And, finally, here’s one to consider. I’ve heard it said two ways. “That cooked his goose!” or “He got his goose cooked.” I was never exactly sure what it meant, but I was convinced it couldn’t be good!

Copyright 2022 by Jack McCall

Count Your Blessings

We take so many things for granted in this great country of ours. Did you know in 1922 (less than 100 years ago) only 3% of the farms in the U.S. had electricity? Not until 1935, (just 83 years ago), with the formation of the Rural Electrification Administration, did electric power begin to become available on a grand scale for rural America.

When I was a boy in the 1950s, the heat of summer nights in the Brim Hollow was only broken by gentle breezes from beneath lazy shade trees, and a small oscillating fan which attempted to stir the night air. Later, back at the home place, my family installed window fans which did little more than move the sticky night air. They did, however, bring some relief. Today most of us live and work in climate controlled environments. And today we think nothing of lights at the flip of a switch, microwaves, vacuum cleaners, electric mixers, TV, and a myriad of electrical gadgets which make our lives easier. Count your blessings.

My eldest son’s water heater “went out” a while back. It took him a day or two to line up a plumber. He and his oldest daughter came to our house one night to take a shower. It seems they preferred hot water to cold. His wife, Emily, went to a neighbor’s house to shower. Reminded me of the old saying, “You don’t miss the water till the well runs dry.”

There was no “running water” in the house in the Brim Hollow. There was a spigot fed by a rain barrel on the back porch. Drinking water was drawn from a well. Today, we Americans enjoy the safest and purest water supply in the world. And it comes to us at the turning of a faucet. Ask a missionary friend about water quality in third world countries. Then, count your blessings.

My late mother was legally blind in her declining years. Her deteriorating knees became so bad she could hardly navigate from room to room, and she experienced constant pain. But of all the things age had taken from her, she confessed she missed her ability to see the most. She especially missed reading her “marked’ Bible. If you have eyes that see, count your blessings.

There were two tasks on the farm where I grew up that my late father never relinquished to his sons. One job was pulling the tobacco setter. (He considered himself the master of laying off straight rows.) The other job was baling hay. (He was a wizard at keeping old equipment going, and he hovered over engines that tended to run too hot like a mother hen.) But the day came when he could no long perform those tasks. Eventually, he was no longer able to leave the house. And later, he became confined to his bed.

If you live on a farm and you are still able to climb on a tractor, or mow the yard, or walk to the barn, or drive out into the pasture and check the cows, count your blessings.

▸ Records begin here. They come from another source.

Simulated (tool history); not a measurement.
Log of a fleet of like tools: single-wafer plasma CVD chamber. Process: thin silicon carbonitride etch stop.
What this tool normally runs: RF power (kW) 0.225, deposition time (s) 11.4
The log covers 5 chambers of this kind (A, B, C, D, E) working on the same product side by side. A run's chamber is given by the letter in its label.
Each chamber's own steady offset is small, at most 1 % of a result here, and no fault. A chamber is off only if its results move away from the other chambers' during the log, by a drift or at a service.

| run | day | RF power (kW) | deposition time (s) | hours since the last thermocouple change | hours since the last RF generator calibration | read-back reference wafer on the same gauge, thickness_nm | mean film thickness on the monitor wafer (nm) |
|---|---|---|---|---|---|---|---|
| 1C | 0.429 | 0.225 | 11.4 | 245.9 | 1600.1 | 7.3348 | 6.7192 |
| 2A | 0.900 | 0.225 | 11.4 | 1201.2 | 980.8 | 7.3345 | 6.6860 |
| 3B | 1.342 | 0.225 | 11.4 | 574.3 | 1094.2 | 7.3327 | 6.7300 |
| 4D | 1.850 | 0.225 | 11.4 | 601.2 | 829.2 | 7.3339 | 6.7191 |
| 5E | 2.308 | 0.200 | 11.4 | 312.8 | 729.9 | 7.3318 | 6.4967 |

An old preacher used to visit the church I attended as a boy. He usually showed up at revival time. When called upon to pray, he would, invariably, come across this line, “And Lord, thank you that I woke up this morning and put my feet on the floor in a sound mind.”

If you woke up this morning, and you still “had all your marbles,” count your blessings.

We have 8 grandchildren – 5 girls, 3 boys. They say the funniest things. I love to hear the girls giggle. Sometimes it seems they can think faster than I can. They make me feel younger. If you have grandchildren, count your blessings.     

The late newspaper columnist and humorist, Lewis Grizzard used to declare “I am a citizen of the United States by birth and by choice; and Southern by the grace of God!” So am I.     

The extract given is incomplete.